Why Gas Prices Could Spike in This Part of the Country
A gas leak in a major pipeline that brings gas to several states in the Eastern United States could send prices up by as much as 20 cents per gallon in some states, CNN Money reports.
About 6,000 barrels of gasoline spilled from the Colonial Pipeline into Shelby County, Ala. on September 9, prompting the operator to sever the pipe and cut gas to an estimate 50 million people in Georgia, Alabama, Tennessee, North Carolina and South Carolina. Service isn't expect to be restored until next week, and could take even longer.
The disruption will reverberate throughout the East Coast: gas prices are poised to rise as much as 20 cents in South Carolina and up to 15 cents in Georgia, North Carolina, Tennessee and Virginia, according to Gas Buddy's Patrick Dehaan. They've already risen by 1.4 cents in North Carolina, South Carolina and Tennessee, DeHaan tweeted.

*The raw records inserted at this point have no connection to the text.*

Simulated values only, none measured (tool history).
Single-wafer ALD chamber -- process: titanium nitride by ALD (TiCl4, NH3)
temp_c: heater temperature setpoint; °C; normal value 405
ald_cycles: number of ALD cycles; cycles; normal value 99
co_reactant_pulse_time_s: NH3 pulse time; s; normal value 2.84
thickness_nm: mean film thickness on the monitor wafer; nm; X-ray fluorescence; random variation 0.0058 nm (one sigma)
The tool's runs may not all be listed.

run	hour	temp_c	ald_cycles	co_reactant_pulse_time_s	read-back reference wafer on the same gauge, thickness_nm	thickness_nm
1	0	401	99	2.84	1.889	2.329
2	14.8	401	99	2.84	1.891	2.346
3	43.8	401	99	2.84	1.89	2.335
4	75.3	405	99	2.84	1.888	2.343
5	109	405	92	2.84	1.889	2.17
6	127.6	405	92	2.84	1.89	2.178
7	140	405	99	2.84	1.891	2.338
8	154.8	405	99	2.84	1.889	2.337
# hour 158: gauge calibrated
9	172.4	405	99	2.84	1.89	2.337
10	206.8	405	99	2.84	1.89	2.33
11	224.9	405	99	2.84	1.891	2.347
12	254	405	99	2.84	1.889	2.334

Read More: Drivers Are Paying Less Than $2 Per Gallon for Gas in More States
Alabama and Georgia have declared a state of emergency, and the U.S. Environmental Protection Agency is working to relax limits on the blend of gasoline that can be used in an effort to ameliorate shortages, CNN Money reports.
The news will askew predictions that national gas price averages could dip below $2 by November. Before the leak, consumers in nine states paid less than $2 per gallon of gas, GasBuddy reported.